A Place for Harvey Milk

Harvey Milk was an openly gay political force at a time when they were in short supply. Can the plaza to honor him succeed where others have fallen short?

By Lydia Lee 

In the 1970s, Harvey Milk turned San Francisco into a symbol of hope for LGBTQ+ people everywhere. One of the first openly gay politicians in the United States, Milk was assassinated in 1978. Since then, the city has been without a substantive memorial to one of its most iconic figures. After a four-year effort to redesign a tiny memorial plaza next to a transit stop failed to gain traction, the San Francisco office of SWA has restarted the process by surveying the community about the kind of memorial it wants. “We had to back up and ask these fundamental questions about how to memorialize Harvey,” says SWA’s Daniel Cunningham, the project manager and design lead.

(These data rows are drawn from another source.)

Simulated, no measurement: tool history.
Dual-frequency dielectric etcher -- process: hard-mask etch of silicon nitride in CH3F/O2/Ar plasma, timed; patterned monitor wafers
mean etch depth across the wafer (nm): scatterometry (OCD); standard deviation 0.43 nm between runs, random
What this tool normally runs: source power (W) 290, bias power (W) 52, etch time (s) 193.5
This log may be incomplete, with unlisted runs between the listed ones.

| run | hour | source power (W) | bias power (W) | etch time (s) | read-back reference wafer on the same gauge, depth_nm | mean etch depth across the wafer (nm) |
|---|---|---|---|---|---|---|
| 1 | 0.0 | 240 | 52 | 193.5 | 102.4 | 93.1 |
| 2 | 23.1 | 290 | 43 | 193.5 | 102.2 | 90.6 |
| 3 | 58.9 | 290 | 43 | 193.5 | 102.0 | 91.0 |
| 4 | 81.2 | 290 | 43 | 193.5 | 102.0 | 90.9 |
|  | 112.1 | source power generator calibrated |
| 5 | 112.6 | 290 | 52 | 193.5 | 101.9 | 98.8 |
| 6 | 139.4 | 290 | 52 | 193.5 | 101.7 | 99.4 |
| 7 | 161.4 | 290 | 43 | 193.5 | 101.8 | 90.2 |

A Design Competition Falls Short

To many, the existing Harvey Milk Plaza has always felt like a placeholder. At the time of Milk’s assassination, the below-grade light rail stop was already under construction. Located in the heart of the Castro District, where Milk lived and worked, the area around the station became a place for community gatherings. It wasn’t until 1985 that the plaza got its official name and a bronze plaque bearing a faint resemblance to Milk.

SWA incorporated strong neighborhood feedback about community values. Image courtesy Friends of Harvey Milk Plaza and SWA Group.

The catalyst for change came when the city announced it was going to install an additional elevator on the plaza to comply with Americans with Disabilities Act requirements. In 2017, the Friends of Harvey Milk Plaza, a community organization, worked with the local chapter of the American Institute of Architects to hold an international design competition to redesign the block-long space. But the winning concept by Perkins Eastman—and two subsequent revisions—ran into a buzz saw of criticism. The original idea for a slim amphitheater was panned for relocating the station entrance away from the main intersection. It was subsequently modified into a parapet and then a sculptural canopy that would protect the station escalators, but the structure obscured views of an important building.

SWA Takes it Back to the Community

Earlier this year, the Friends of Harvey Milk Plaza started anew by selecting SWA—which had designed memorials to shooting victims in El Paso, Texas, and Newtown, Connecticut—from a short list of four firms, culled from an original 17. With the past four years in mind, SWA kicked things off with an outreach campaign, assisted by a public engagement firm called Civic Edge Consulting. It asked community members whether they wanted more of a memorial to Milk or a narrative about the movement (the latter, as it turns out) and other such questions. The response to its initial ideas, which include a small pedestal and an interactive digital beacon, has been positive. If all goes according to plan, the firm hopes to start on construction documents by the end of the year.

The memorial could expand beyond the plaza proper. Image courtesy Friends of Harvey Milk Plaza and SWA Group.